The Lions may have had visions of a 3-1 start, coming into Sunday's game against a winless Titans team and hosting the Vikings next week at Ford Field.

Visions blocked. Not only did they stub their toe in Tennessee, losing 44-41 in overtime, the Vikings rose up and beat previously unbeaten San Francisco Sunday.

Now, the game against the Vikings takes on some unexpected urgency.

"This is hard now," said defensive end Kyle Vanden Bosch. "But this team is not feeling sorry for itself, we know what we're capable of and we know what we have to do. We have to keep moving forward.

"The only thing this means is we can't go 15-1. That's all this means."

Still, this will be a hard loss to shake off. The Lions had sent the game into overtime after trailing 41-27 with 1:16 left in the game, with backup quarterback Shaun Hill leading the team to 14 points in 18 seconds.

Then, after the Titans scored a field goal on their first possession in overtime, the Lions marched the ball inside the Titans 10. But the drive and the game ended on a botched 4th-and-1 quarterback sneak at the 7 yard line.
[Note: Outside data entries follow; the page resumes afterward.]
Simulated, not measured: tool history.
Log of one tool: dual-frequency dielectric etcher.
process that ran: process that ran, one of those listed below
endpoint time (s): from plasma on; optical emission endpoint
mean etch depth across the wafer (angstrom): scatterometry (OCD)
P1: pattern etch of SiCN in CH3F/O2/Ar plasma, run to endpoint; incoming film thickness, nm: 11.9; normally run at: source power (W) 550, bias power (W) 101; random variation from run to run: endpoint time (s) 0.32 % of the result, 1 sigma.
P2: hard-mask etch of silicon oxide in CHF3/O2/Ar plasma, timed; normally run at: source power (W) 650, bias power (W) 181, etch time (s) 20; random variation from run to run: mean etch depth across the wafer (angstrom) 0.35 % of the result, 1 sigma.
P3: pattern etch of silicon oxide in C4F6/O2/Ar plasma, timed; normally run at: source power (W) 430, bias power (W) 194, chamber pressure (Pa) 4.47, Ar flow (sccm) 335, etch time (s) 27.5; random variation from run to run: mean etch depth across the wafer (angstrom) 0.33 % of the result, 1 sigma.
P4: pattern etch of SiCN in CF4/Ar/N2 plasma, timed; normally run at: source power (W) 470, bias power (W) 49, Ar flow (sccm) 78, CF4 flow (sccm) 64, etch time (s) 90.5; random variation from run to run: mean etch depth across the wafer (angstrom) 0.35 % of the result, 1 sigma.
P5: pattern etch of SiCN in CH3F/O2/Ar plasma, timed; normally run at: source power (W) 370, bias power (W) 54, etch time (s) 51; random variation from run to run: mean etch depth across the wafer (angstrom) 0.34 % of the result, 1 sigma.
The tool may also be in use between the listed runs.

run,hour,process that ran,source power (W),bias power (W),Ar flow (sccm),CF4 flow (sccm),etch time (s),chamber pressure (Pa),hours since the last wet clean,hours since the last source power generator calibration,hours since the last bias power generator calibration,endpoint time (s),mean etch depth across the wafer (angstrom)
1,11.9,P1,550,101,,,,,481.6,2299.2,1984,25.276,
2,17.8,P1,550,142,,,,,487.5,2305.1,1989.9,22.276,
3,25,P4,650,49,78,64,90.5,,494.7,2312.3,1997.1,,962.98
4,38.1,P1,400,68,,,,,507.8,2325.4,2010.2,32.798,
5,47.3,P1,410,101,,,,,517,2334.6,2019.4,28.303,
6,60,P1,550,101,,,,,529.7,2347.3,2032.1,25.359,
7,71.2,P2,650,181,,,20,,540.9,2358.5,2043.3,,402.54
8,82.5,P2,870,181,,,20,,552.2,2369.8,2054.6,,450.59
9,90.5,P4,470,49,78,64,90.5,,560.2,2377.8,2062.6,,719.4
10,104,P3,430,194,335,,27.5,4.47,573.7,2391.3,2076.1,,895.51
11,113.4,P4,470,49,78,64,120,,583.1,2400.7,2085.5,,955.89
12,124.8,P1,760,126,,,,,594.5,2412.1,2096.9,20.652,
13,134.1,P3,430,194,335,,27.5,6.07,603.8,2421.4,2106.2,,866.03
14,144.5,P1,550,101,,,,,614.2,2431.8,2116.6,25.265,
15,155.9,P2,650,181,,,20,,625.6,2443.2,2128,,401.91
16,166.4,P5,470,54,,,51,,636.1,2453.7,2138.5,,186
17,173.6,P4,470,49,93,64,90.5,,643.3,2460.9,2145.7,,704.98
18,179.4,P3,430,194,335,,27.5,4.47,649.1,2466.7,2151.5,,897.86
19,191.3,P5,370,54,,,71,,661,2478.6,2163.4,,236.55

The befuddling thing - the ball wasn't supposed to be snapped.

The Lions lined up as if to go for the first down, even though a chip-shot field goal would have extended the game. Center Dominic Raiola quick-snapped the ball to Hill, who lunged forward.

The officials ruled he lost a yard on the play and video evidence was insufficient to change the call. Game over.

"It was a miscommunication," Schwartz said. "We were going to try to draw them offside. If they didn't jump, we were going to take the timeout and the ball ended up getting snapped. We need to make sure all 11 guys get the calls right there."

Both Schwartz and Hill took the blame for the miscommunication. Raiola, who snapped the ball, opted not to speak to reporters afterward.

"When it all comes down, that's the coach's fault," Schwartz said. "I was right there in position to call the timeout. If I thought it wasn't communicated well I should take the timeout. That's on me."

Hill said it was on him.

"I take full responsibility for that," said Hill, who was 10 of 13 for 172 yards and two touchdowns in three series of work. "It was a miscommunication and it's up to the quarterback to get all 11 players on the same page. Just leave it at that. It was on me."

The Lions, truth be told, should never have been in the game. They gave up five touchdowns of 60 yards or more - an NFL first. They gave up two special teams touchdowns and another on a 72-yard fumble return.

As Schwartz said, "We're 1-2 and we have a lot of things to clean up."